The Hateful Eight (2015)
Directed by Quentin Tarantino
Starring: Kurt Russell, Samuel L. Jackson, Michael Madsen, Jennifer Jason Leigh
Needs More Hate
by Mason Manuel
The Hateful Eight is like that little brother you had that your parents loved so much that he got away with everything, so he kept pushing the envelope just because. Quentin Tarantino is back with another one of his signature gory, hilarious pieces with a Western-ish setting. Along for the ride is his troupe of usual actors including Samuel L. Jackson, Michael Madsen, and Kurt Russell. Most of the staggering run time circles around a mainly male posse solving their personal problems with shotguns to the face, which is not exactly groundbreaking for Tarantino, but if the formula ain’t broke, don’t fix it. But unlike his previous films, the violence does not feel like it has much purpose behind it. Violence is there for violence’s sake. Despite Tarantino being the writer of some of the strongest women in cinematic history, the single woman in the cast mostly gets the ever loving sh*t beaten out of her and talked over constantly by her much more present male co-stars. The Hateful Eight feels like Tarantino is just making controversy for controversy’s sake, and that’s disappointing given his track record; but that’s not to say it is a hell of a fun film.

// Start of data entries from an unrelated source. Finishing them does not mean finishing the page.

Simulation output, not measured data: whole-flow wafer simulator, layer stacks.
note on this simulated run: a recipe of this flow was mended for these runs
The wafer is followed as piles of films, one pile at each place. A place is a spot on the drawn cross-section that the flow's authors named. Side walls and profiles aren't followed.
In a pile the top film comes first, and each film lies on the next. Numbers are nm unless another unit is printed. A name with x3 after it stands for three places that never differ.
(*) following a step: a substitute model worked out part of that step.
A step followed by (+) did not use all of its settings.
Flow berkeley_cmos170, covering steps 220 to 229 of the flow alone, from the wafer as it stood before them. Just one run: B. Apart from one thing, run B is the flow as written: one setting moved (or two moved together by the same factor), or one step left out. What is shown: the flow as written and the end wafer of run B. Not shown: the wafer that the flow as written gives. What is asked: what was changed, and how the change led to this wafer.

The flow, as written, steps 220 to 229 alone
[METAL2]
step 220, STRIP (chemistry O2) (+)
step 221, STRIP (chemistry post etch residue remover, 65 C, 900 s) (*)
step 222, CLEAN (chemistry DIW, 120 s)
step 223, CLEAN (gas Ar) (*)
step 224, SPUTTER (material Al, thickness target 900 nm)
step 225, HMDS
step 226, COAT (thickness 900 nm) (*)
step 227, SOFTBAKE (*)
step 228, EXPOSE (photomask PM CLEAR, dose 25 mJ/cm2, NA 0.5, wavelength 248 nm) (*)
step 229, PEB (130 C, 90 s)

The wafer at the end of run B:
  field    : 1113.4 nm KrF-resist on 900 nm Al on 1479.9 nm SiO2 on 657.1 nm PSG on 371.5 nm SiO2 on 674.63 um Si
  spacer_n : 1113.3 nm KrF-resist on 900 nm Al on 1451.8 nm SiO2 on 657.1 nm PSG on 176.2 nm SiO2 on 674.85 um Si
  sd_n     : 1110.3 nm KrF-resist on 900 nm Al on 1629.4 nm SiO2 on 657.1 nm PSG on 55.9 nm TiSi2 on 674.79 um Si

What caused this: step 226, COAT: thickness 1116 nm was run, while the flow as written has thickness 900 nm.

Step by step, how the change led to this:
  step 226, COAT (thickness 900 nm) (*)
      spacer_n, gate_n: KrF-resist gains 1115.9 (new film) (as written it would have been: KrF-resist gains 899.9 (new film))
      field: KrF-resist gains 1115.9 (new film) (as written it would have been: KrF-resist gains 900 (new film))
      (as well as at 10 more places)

Eight starts as a riff on Spaghetti Westerns, complete with a score by the masterful Ennio Morricone. Long rolling landscape shots, whistling tones, the whole nine yards. While there are the titular eight protagonists, the only ones you will really remember are Russell’s Hangman, Jennifer Jason Leigh’s Daisy, and S.L.J’s Major Marquis Warren. The trio is forced to shack up with a variety of rouges, all of whom appear to have a dark backstory worth exploring. Instead of the normal “shoot first, ask questions later” tone that Tarantino is known for, Eight strives to be a murder mystery with complex human relationships that don’t require gratuitous violence. This allows for some cool moments of post-civil war reflection, particularly with Warren. Being a black man in what is still a very racially split America forces Warren to be the most kick-ass of the group, having to simultaneously prove his worth and keep control of the crazy situations that occur.
Warren acts as a detective – we see him careful dissect each character’s story to find the truth and, more importantly, the lies. The best scenes of the film are easily when this character is grilling over his white co-stars – making them squirm as they have to answer to someone who is reveling in their newly earned freedom. Warren also acts as a conduit for all of the Tarantino-isms that we have come to expect. He’s violent, funny, and has the best monologue of any Tarantino film ever. Sadly, these provocations start to come off as pointless rather than having actual meaning behind it. Unlike Django Unchained where the use of the n-word had an almost fraternal sting to it, the eight throw it around just because there weren’t enough swear words in the last line of dialogue. Too often the script wanders off and distracts from the contemporary issues that it tries to explore. I can’t believe I’m saying this, but Tarantino’s script is lazily written and is far from his best work. There are plenty of enjoyable parts, but it never comes together with the tight, professional touch that we have seen in his previous films.
Aesthetically, The Hateful Eight is a beautiful film. If you have the chance to see the picture in “glorious” 70 mm be sure to do so; some beautiful shots of snowy peaks and the interior of the cabin can only be realized with the superior aspect ratio. Robert Richardson’s cinematography expertly captures the brutal chill of Minnie’s Haberdashery and makes good use of wide shots inside the cabin to show what the many characters are up to. Lighting is particularly impressive too, as the charming interior of the cabin is excellent contrast to the dark chill of the outdoors.
The Hateful Eight is a highly enjoyable film that falls under the weight of its predecessors. If the film didn’t last three hours and was more straightforward, the script would have felt more streamlined. Instead, it often feels like wandering plot threads are introduced just to waste time. There is a captivating main plot that is intoxicating, but too often a meaningless development is introduced that makes the dialogue feel sloppy and lazily written. But even a sub-par Tarantino film is an excellent picture. An excellent cast meshed with this excellent director makes for an entertaining three hours – but we expect more. RDR gives The Hateful Eight a 7.9 out of 10.